In Nato’s 73-year history, it has never threatened Russian territory
THERE are many flaws in Ernest B Skidmore’s letter defending the Russian invasion of Ukraine (Post Letters, April 29):
1. Restrictions on NATO expansion to the East were never agreed after the Warsaw Pact was declared disbanded at a meeting of defence and foreign ministers of remaining Pact countries following the departure of East Germany in 1990. There may have been informal guarantees given by individual negotiators, but these were never formalised in the ‘Two plus Four Agreement,’ which President Gorbachev confirmed in 2014: ‘the topic of ‘NATO expansion’ was not discussed at all (in 1990), and it wasn’t brought up in those years. I say this with full responsibility. Western leaders didn’t bring it up either.’
2. When Ukraine became an independent sovereign state, ratified by a national referendum, following the dissolution of the Soviet Union in December 1991, there were no qualifications to this independence, such as a commitment not to apply for membership of NATO.
3. Even accepting that President Putin is aggrieved by President Zelensky’s wish that Ukraine should join NATO, Russia is (still) a member of the United Nations, whose Article 33 reads that member states agree that ‘the parties to any dispute, the continuance of which is likely to endanger the maintenance of international peace and security, shall, first of all, seek a solution by negotiation, enquiry, mediation, conciliation, arbitration, judicial settlement, resort to regional agencies or arrangements, or other peaceful means of their own choice (my emphasis).’ Not by military invasion!
4. Mr Skidmore will have to explain further what he means by the statement that ‘half of Ukraine is mostly Russian anyway.’ The 2001
Ukrainian Census identified 77.8% of the population as Ukrainian, and 17.3% as Russian.

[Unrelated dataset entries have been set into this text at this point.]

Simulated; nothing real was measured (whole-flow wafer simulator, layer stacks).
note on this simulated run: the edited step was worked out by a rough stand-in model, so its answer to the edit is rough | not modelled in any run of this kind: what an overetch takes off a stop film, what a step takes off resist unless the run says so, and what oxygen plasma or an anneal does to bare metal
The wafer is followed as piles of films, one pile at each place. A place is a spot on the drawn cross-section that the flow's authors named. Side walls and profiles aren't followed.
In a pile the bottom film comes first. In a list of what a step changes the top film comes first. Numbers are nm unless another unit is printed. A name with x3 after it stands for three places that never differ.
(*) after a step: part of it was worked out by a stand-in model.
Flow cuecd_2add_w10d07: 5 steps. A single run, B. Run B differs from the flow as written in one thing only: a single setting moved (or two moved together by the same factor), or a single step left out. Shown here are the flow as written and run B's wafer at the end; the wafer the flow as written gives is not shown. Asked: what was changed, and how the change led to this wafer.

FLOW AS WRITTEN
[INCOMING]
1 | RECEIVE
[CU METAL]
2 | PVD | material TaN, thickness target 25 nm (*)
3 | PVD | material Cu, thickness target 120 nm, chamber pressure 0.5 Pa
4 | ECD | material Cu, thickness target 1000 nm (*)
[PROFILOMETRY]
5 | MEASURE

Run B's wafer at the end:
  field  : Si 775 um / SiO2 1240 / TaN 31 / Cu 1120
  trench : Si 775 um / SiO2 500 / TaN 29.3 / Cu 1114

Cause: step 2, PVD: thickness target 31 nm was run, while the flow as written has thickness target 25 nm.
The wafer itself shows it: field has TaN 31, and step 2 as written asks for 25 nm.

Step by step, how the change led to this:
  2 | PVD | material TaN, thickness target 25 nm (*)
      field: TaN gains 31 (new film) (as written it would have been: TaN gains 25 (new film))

5. Finally, the whole premise of Mr Skidmore’s argument is based on the idea that NATO is an aggressive alliance, rather than what it is – an alliance of 30 countries for collective security. In its 73-year history, it has never threatened Russian territory, and has only taken military action under UN mandates. It is Vladimir Putin who has ordered the invasion of a neighbouring country, Ukraine, and threatened those countries supporting Ukraine with nuclear weapons.